A Hunter loading his hunting rifle gun with magazine

Prime Minister Justin Trudeau announced details of Bill C-21, an Act to amend certain Acts and to make certain consequential amendments (firearms) on Feb. 16.

Among other things, the new legislation contains amendments to the Criminal Code and the Firearms Act and long-awaited details regarding the federal government’s firearms buyback program.

That program, referred to by firearms groups as a mandated confiscation program, details how the owners of more than 1,500 models and variants of formerly legal so-called “assault-style” firearms banned last May — and some of their components — will be treated.

Violence, self-harm targeted

The legislative amendments are intended to combat partner and gender-based violence and self-harm involving firearms by creating red- and yellow-flag laws that would anyone to apply to the courts for immediate removal of an individual’s firearms (previously only available to peace officers, firearms officers, and Chief Firearms Officer). They could also ask to suspend and review an individual’s firearms licence.
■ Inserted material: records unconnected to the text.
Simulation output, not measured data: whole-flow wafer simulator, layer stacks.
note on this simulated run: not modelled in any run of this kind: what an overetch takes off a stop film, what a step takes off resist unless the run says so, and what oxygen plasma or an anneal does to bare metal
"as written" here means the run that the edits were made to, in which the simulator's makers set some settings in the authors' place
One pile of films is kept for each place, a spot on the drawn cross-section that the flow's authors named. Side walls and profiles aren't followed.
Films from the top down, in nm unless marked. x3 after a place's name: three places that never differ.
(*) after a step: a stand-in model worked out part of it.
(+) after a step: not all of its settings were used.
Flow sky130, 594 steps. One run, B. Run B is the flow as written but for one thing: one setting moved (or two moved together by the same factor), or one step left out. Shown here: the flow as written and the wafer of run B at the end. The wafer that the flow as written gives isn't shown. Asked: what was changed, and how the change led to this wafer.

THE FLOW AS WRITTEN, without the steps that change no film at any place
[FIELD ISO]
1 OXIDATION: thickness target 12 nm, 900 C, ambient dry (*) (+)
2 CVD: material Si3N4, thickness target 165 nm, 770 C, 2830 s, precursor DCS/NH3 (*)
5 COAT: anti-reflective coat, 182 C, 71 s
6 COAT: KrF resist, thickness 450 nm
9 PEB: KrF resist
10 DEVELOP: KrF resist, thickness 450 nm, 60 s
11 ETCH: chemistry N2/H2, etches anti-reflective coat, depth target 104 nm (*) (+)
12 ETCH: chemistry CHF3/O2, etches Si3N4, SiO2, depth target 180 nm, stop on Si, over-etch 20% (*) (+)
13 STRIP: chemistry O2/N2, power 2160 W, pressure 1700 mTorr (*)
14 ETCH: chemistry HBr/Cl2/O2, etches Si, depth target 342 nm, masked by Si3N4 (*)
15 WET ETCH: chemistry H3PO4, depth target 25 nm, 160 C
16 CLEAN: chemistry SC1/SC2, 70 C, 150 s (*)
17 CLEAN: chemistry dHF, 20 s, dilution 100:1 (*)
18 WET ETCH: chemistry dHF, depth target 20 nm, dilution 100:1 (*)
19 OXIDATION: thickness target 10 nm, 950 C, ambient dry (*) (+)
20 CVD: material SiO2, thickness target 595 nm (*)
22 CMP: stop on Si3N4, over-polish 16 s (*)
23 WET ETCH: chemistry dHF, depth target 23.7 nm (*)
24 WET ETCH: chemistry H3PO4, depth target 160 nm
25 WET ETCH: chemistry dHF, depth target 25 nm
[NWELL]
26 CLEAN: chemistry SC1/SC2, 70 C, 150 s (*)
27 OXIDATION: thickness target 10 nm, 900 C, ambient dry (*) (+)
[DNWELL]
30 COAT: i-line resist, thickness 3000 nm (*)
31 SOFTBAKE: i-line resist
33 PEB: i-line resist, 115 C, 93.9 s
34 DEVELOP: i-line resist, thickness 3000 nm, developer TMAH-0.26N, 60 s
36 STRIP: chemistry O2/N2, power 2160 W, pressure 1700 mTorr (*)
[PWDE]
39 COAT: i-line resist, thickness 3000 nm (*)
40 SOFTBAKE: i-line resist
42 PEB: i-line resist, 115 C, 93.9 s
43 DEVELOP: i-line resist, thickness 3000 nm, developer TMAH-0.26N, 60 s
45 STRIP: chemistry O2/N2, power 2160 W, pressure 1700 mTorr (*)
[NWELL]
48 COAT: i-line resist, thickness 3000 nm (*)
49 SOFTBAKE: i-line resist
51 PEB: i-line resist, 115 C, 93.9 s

The legislation also promises to increase criminal penalties for gun smuggling and trafficking as well as enhance the capacity of Canada’s Border Services Agency and the Royal Canadian Mounted Police to combat the illegal importation of firearms.

Under the proposed legislation, municipalities will also be permitted to ban handguns through bylaws restricting storage and transportation within their jurisdictions. Violators of these bylaws would be subject to federal penalties, including licence revocation and criminal sanctions.
Funding to municipalities and Indigenous communities will also be made available to support youth programs meant to provide young people resources needed to avoid criminal behaviours.

So-called assault-style ban complete

Under the new legislation, there is a penalty up to five years for altering firearms magazines and depicting violence in firearms advertising, along with tighter restrictions on the import of ammunition and a prohibition of imports, exports, sales, and transfers of all replica firearms.

The most anticipated part of the announcement completed the prohibition of “assault-style” firearms. Under the legislation, they cannot be legally used, transported, sold, transferred, or bequeathed by Canadians.

The government altered the so-called buyback program, by making it no longer mandatory. Under new proposed legislation, owners of recently banned “assault-style” firearms will be able to keep their firearms under stricter storage guidelines, including an obligation to provide information regarding storage measure or locations, and a prohibition of use. Those who wish to sell their guns which, under the legislation would be rendered “legally unusable,” will be compensated.

OFAH responds

Ontario Federation of Anglers and Hunters Manager of Fish & Wildlife Services Matt DeMille said, “We’ve been saying that the government shouldn’t be spending money to take firearms away from law-abiding Canadians, especially when those resources are badly needed elsewhere. The announced funding and tougher penalties to target illegal firearms is what we’ve been asking for, but it doesn’t cancel out the serious issues with the underlying approach and rationale for the prohibitions.

It is a complex bill and we’re still assessing the impacts, but there is clear potential for it to have deep ramifications for the entire firearms community. There is a lot of work to do here, but we will be fully engaged in the parliamentary process, while working provincially to prevent a patchwork of municipal firearms bylaws.”